Drink Magazine

Tasting Notes: Beavertown: Alvinne: Tempus: Uptown Monk

By Alcoholandaphorisms

Tasting Notes: Beavertown: Alvinne: Tempus: Uptown Monk

Beavertown: Alvinne: Tempus: Uptown Monk (England: Abbey Tripel: 9.3%)

Visual: Deep apricot skin. Small off white dash of a head. Semi clear and still body.

Nose: Peppery. Cane sugar to brown sugar. Rye crackers. Dried apricot. Crushed Blackpool rock.

Body: Smoke. Vanilla slices, but dry. Dry lemon. Light lime funk notes. Apricot. Tart notes – tart grapes. Vanilla yogurt. Orange. Cane sugar. Champagne.

Finish: Dry cheesecake. Rye crackers. Pepper. Darkly bitter. Malt chocolate drinks. Dry lime. Tart apples. Slight yeast funk. Vanilla and lemon yogurt. Champagne.

Conclusion: Oh, there is a shit-ton going on with this beer. On the front I seems to be a simple literary conflict – peppery spice rye versus a cane to brown sugar tripel style sweetness. An enjoyable pulp tale of beer rather than an intricate layered script.

Time brings funk influence and side characters of tart lime and drier lemon yogurt notes that explore further themes of the beer. In fact the beer in general has a drier, yet tart backing character that creates layered and complex characters that accentuates that initially simple base conflict. The peppery character expands into bitterness, showing the futility of attempts to map reality linier plotting while hanging a lampshade on its own beery progression.

Dried, fruit sugar apricot comes out – giving a nod to crowd pleasing simple beers but here deconstructing that in its contrast to the complex developments below, showing both funk and barrel aging influence in equal share rather than being shunted to sub plots as the more simple beers would do.
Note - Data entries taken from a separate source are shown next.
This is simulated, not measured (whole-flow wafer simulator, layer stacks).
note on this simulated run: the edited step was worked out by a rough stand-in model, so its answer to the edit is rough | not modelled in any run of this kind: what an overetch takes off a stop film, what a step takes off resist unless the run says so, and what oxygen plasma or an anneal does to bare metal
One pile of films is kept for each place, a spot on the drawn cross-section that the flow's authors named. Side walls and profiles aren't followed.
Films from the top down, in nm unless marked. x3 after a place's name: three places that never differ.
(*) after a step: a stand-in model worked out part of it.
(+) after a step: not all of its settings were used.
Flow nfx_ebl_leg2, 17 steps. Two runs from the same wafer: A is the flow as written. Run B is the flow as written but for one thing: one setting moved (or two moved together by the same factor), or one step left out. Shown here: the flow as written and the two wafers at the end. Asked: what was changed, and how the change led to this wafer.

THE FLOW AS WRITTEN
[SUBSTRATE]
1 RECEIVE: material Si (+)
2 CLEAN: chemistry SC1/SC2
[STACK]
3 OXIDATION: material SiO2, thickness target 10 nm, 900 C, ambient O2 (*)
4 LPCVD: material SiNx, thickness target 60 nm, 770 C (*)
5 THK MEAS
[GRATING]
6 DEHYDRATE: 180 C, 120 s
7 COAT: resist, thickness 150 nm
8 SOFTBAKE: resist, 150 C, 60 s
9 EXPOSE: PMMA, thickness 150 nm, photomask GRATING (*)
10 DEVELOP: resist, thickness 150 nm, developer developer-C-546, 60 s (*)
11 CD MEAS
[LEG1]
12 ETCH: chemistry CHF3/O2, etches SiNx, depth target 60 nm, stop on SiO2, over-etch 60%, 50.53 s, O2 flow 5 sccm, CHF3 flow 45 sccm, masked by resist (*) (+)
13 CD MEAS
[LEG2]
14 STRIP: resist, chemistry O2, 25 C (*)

It does however revel in its barrel ageing, gaining a champagne character that freshens your mouth, allowing for tart grapes to join; Here the subtext of the tart funk becomes the text, the funk joining the barrel aging to make the beer’s theme plain to all.

Hopefully the above has allowed me to explain how complex this layered beer can be, and to illustrate its character to you clearly. It is unusual, deep and one I enjoyed very much.

Background: I have no clue why I wrote the notes like this – I mean obviously I was drinking, but due to the oddity of the beer I decided treating it like a book review seemed a thing to do. I have no reason, no excuse and no excuse would be accepted. Anyway, decided to leave the notes as is an upload them because, well it amuses me if no-one else. Anyway, this is a beer I grabbed from Independent Spirit before Christmas – as a heavy rye Triple aged in white wine barrels I figured a bit more time would not hurt it. Been a while since I had an Alvinne beer, even as a collab, but this should go some small way to correct that. Drunk while listening to some Testament again, no real reason, just did.